Tory economic plan is a damp squib
IT should have been an important moment, the day the Tories unveiled their masterplan to sort out the economy. So it was with some trepidation that I turned to George Osborne’s 23-page document, tantalisingly entitled “A new economic model”. I shouldn’t have bothered: the report is a damp squib. A few of the proposals are great; most are fluffy; some are downright bad; none are new.
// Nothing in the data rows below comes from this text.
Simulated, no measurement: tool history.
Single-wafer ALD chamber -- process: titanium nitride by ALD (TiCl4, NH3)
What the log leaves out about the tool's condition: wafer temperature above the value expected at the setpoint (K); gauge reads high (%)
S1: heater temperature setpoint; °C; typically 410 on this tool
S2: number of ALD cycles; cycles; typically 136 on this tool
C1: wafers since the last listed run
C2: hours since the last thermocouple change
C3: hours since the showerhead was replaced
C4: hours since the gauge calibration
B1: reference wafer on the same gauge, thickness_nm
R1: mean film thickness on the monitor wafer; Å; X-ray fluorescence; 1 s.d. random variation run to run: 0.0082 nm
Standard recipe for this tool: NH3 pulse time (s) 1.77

Take the deficit. The Tories would hold an emergency budget with a “plan to eliminate in large part the structural current budget deficit over a Parliament.” Yes, that’s right: five years to eliminate an ill-defined chunk of the structural (not cyclical) component of a sub-set of the deficit which excludes capital spending. That is even weaker than Labour’s plan. The “pace of consolidation must be determined in coordination with the independent Bank of England”, they argue, implying that the governor would be given a say over tax and spend. That cannot possibly be right. And they have decided to keep Gordon Brown’s narrow consumer price index inflation target, which was designed to keep interest rates artificially low. This helped fuel the bubble and was one of the most disastrous of all of Brown’s policies; why can’t the Tories get the Bank to focus on a broader gauge of inflation or – even better – liquidity?
For the last decade, the Tories rightly argue, “growth was too dependent on government spending and debt-fuelled consumption. A sustainable recovery must be driven by growth in exports and business investment.” Yet they won’t commit to reversing Labour’s hike in national insurance; will keep the 50p tax indefinitely (worryingly, they are now portraying it as a quid pro quo for a one-year public sector pay freeze); won’t free up the economy or jobs market; remain wedded to extreme environmentalism; won’t reverse any of Labour’s hundreds of tax hikes; and will rely too much on gimmicks such as mentoring schemes for entrepreneurs. Osborne thinks that making it simpler to set up new firms is the answer; but that is already the easy bit. It is what comes next that is so tough. Meanwhile, his policy to boost savings is almost identical to Labour’s, his proposals to regulate credit cards even more paternalistic and his plans for state-backed credit for small firms out of date. They have diluted their plans to force banks with deposits to cease all proprietary trading: the new idea is to pursue an international deal to “prevent retail banks from engaging in large scale proprietary trading that puts the stability of the bank at risk” (whatever that means).
The claim that they will make Britain “Europe’s leading hi-tech exporter” by boosting venture capital and the teaching of science is laughably optimistic. The best way to help venture capital would be to give it massive tax breaks, which they don’t want to do. Better training is not enough: the Soviet Union had the best scientists and the worst economy. You also need some real capitalism.
There are some great policies too. Their school reform – making it easy to start new privately run but state-funded schools – would be revolutionary. Lower corporation tax could transform Britain’s prospects, though the cuts will not be supply-side reductions but merely a drop in the headline rate cancelled out by ditching reliefs. Ending the compulsory conversion of pension pots into annuities at age 75 would be great. What a shame the good stuff is drowned out by the bad, the mediocre and the useless.